Pressure Technologies (LON: PRES), the specialist engineering group, has announced its preliminary results for the year ended 28th September 2019.
● Group revenue up 34% to £28.3 million (2018: £21.2 million)
● Gross profit up 27% to £9.2m (2018: £7.2 million)
● Adjusted operating profit more than doubled to £2.2 million (2018: £1.0 million)
● Reported loss before tax of £0.5 million (2018: loss £1.7 million)
● Adjusted earnings per share of 7.8p (2018: 2.9p)
● Reported basic loss per share of (2.1)p (2018: (7.5)p)
● Adjusted net operating cash inflow** £2.0 million (2018: £1.9 million)
● Net debt of £11.4 million (2018: £6.7 million)
● Operating cash outflow from discontinued operations of £2.5 million
● Working capital increased by £2.2 million to £7.4 million (2018: £5.2 million)
*continuing operations only excluding acquisition costs, amortisation on acquired businesses and exceptional charges and credits
**before cash outflow for exceptional costs
● Improved trading performance and operating results in line with market expectations, driven by UK and export defence contracts and increasing momentum in the global oil and gas market
● Strategic progress made with the divestment of non-core operations, recovery of profitability and organic growth in both divisions
● Integration of Precision Machined Components (PMC) subsidiary companies completed, with operational improvements made across the division demonstrating scalability and growth, with margins improved since year end
● Order backlog in PMC took longer to clear than anticipated, leading to an increase in working capital during the year. Working capital is expected to unwind with improving cash flows during the first half of 2020 as operational changes take effect and the backlog of overdue orders is delivered
● PMC order intake for the year to November 2019 reached the highest level for over five years, with record contract awards contributing to a divisional order book 70% higher than a year ago. Revenues from new customers represented 11% of the divisional total in 2019, demonstrating progress in reducing customer concentrations
● Strong and increasingly diverse order book in Chesterfield Special Cylinders (CSC), following the largest ever non-defence contract award from EDF Energy and further orders secured in the emerging hydrogen energy market since year end
● Outlook for CSC in established UK and export defence programmes remains strong and further growth is forecast in recurring revenue from through-life Integrity Management services.
Chris Walters, Chief Executive of Pressure Technologies, said:
“I am pleased with the significant improvement in trading performance this year. We have made important management and operational changes within the business over the course of the year. I am pleased with the way our teams have responded during this transitional period and encouraged by the progress we have made with organisational development and culture that is key to delivering sustainable growth.
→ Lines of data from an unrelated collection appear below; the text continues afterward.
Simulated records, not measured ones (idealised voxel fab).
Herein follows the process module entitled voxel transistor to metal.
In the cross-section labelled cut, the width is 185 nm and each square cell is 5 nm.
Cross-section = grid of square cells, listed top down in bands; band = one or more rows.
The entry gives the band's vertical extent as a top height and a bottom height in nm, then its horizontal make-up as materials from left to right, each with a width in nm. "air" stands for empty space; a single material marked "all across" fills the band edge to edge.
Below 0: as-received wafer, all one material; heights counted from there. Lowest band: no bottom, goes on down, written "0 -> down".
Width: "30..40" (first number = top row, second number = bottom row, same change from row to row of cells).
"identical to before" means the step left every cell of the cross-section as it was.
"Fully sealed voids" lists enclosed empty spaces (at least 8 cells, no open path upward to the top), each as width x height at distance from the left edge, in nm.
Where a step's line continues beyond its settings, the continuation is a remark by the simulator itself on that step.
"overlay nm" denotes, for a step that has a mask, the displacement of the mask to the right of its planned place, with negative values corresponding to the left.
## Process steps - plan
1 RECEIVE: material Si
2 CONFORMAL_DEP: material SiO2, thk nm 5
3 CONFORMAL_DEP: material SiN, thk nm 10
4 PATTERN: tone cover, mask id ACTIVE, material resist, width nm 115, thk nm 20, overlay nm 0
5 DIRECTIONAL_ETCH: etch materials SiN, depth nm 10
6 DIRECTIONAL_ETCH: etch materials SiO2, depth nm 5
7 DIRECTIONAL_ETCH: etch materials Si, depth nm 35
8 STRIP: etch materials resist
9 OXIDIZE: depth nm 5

Order backlog and delayed output increased working capital during the year, but I am confident that this will unwind early in the new year as the backlog is cleared and operational initiatives take effect, delivering shorter lead times, improved margins and recovering cash flows.
Good strategic progress and the favourable conditions in core markets underpin our confidence in the outlook for 2020 and beyond. Both divisions hold strong order books with reduced customer concentrations and have recently posted record contract wins from an increasingly diverse and buoyant sales pipeline.”
Good progress has been made in both divisions with positive market conditions prevailing and, whilst 2019 had its challenges, I am pleased to report substantially improved trading results.
Many steps have been taken to prepare the business for the improving conditions in our core markets. As momentum builds in the oil and gas industry and our presence grows further in global defence markets and the emerging hydrogen energy sector, we have strengthened and diversified our order book and have a clearer view of our customers’ project pipeline today than at any point in the past five years.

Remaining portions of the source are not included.